31 JANUARY 2004, Page 54

A smile, a figure, a flair

Alan Judd

THE BUGATTI QUEEN: IN SEARCH OF A MOTOR-RACING LEGEND by Miranda Seymour Simon & Schuster, £15.99, pp. 301, ISBN 0743231465 1 t's hard to find an exciting biographical subject who has not been done and on whom sufficient unpublished papers and records exist (not to mention alluring photographs). By good fortune, persistence and enthusiasm, Miranda Seymour has done just that with Helene Delangle.

Who she? Well, she was born in 1900 (her preferred date was 1905) as the cuckoo in the nest of a rural French postmaster and his wife. She had a smile to set a thousand Bugattis roaring, a figure to match and the zest and daring of a corps of cavalry. When Philippe de Rothschild, one of many lovers, first sighted her in a Parisian café he carefully unbuttoned the four tiny pearl buttons of her kid glove, lifted her hand to his mouth and delicately touched the exposed flesh with the tip of his tongue. She kept the gloves for the rest of her life.

She left home for Paris at 18. She never quite explained how she paid the bills and bought herself a car, but her activities included nude photographic modelling, cabaret work (including a memorable pose holding a white dove), dancing and a highwire act. The latter she did without safety nets and after only two weeks' practice. Her dancing included formal ballet training and, possibly, a fling with Maurice Chevalier.

She also managed to squeeze in mountaineering and skiing, until, at the age of 29, a knee injury finished her dancing career. Luckily, a natural flair for driving and a ferocious competitive spirit were to lead her into motor-racing. She already had good connections in that world, which was closely related in France to the acting fraternity, and in 1929 she entered and won the Actors' Championship and the first Grand Prix for women. She called herself HeIle Nice.

Noting her ability and flair for publicity, Ettore Bugatti — creator of the most glamorous fast cars then racing — took her on. The next seven years were the best of her life. She was a born driver, fearless, skilful and determined, and she loved it. Nothing, she felt, could touch the exhilaration of the moment when car and driver became one. She became internationally famous, often competing successfully against men even in such brutal arenas as American dirt tracks. She was, arguably, one of the two best women drivers in the world, as good on the track as after it, when, despite oil and dirt and blistered hands, she would rapidly transform herself into a model on a Bugatti bonnet. And always with that incomparable smile.

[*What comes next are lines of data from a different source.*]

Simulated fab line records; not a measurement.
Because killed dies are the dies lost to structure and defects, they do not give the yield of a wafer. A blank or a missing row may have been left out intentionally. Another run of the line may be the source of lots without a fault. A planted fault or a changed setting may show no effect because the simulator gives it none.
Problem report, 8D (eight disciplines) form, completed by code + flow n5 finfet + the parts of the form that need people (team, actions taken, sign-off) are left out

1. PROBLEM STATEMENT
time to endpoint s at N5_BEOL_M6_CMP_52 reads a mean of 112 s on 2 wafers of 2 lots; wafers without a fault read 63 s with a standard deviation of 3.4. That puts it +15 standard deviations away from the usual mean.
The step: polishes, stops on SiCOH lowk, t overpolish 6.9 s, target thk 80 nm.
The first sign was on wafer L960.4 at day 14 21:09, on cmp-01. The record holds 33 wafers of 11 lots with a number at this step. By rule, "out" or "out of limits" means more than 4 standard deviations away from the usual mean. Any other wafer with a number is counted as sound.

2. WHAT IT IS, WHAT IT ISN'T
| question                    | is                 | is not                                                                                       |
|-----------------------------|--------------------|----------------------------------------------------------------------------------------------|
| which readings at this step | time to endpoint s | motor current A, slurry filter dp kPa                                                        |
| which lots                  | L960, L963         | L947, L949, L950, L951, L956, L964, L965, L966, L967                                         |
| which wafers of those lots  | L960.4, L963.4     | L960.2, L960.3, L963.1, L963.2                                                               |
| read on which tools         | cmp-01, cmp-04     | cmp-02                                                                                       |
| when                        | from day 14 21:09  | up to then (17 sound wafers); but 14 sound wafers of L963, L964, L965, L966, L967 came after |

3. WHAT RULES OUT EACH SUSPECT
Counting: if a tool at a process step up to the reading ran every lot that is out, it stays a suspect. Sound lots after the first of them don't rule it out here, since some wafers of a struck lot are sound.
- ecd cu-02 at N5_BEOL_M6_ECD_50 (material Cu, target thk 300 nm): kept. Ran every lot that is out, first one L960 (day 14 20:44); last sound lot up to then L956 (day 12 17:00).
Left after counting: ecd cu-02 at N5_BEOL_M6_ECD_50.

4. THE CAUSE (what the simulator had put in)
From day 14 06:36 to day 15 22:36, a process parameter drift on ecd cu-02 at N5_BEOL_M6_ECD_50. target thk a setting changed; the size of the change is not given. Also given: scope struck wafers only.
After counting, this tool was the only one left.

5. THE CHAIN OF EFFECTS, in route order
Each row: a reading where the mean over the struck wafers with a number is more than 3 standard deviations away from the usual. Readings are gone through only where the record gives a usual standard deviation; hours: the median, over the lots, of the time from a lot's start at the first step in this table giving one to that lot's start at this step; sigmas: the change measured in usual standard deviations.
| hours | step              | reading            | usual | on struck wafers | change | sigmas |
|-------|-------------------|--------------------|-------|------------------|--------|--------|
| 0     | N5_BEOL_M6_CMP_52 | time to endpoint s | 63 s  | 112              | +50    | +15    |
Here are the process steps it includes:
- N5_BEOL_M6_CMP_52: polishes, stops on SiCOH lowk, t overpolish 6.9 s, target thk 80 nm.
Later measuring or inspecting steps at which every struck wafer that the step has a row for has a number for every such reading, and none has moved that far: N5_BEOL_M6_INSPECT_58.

Then, in 1936, she had the kind of accident that had killed so many of her male racing friends (nearly all her friends were male) and lovers. She survived as damaged goods, never quite what she had been, although rich enough to live well and committed at last to a seemingly permanent relationship. He was worthless, of course, and from the start was getting through her money.

They spent the war in Paris and, latterly, Nice, where they lived in some luxury with no visible means of support. It may have been this, and a prewar relationship with a motor racing SS officer (subsequently a manager of Porsche), that prompted another racing star, Louis Chiron, to accuse her in 1948 of having been a Gestapo agent. No evidence was ever produced and none has since come to light, but it did for her. Already past serious rac

ing, she was denied the opportunity to benefit from her prewar reputation. Abandoned and ill, she died in poverty and obscurity in 1984.

Miranda Seymour writes with an elegance and verve her subject would have appreciated, but rightly without ever closing her judging eye (she also, incidentally, poses for the back flap in a Bugatti with more than a little of her subject's grace). In making good use of often sketchy material — sensibly indicating where she speculates — she has written a book almost as interesting for its social history as for the life in relates.

And what a life that was, an exciting but also cautionary tale. It was Helene Delangle's tragedy that she didn't die young; if she'd perished in that dramatic last crash in Brazil, in the act of overtaking, we'd have known about her as we know about Isadora Duncan. But then there'd have been no need for this inspiring rediscovery.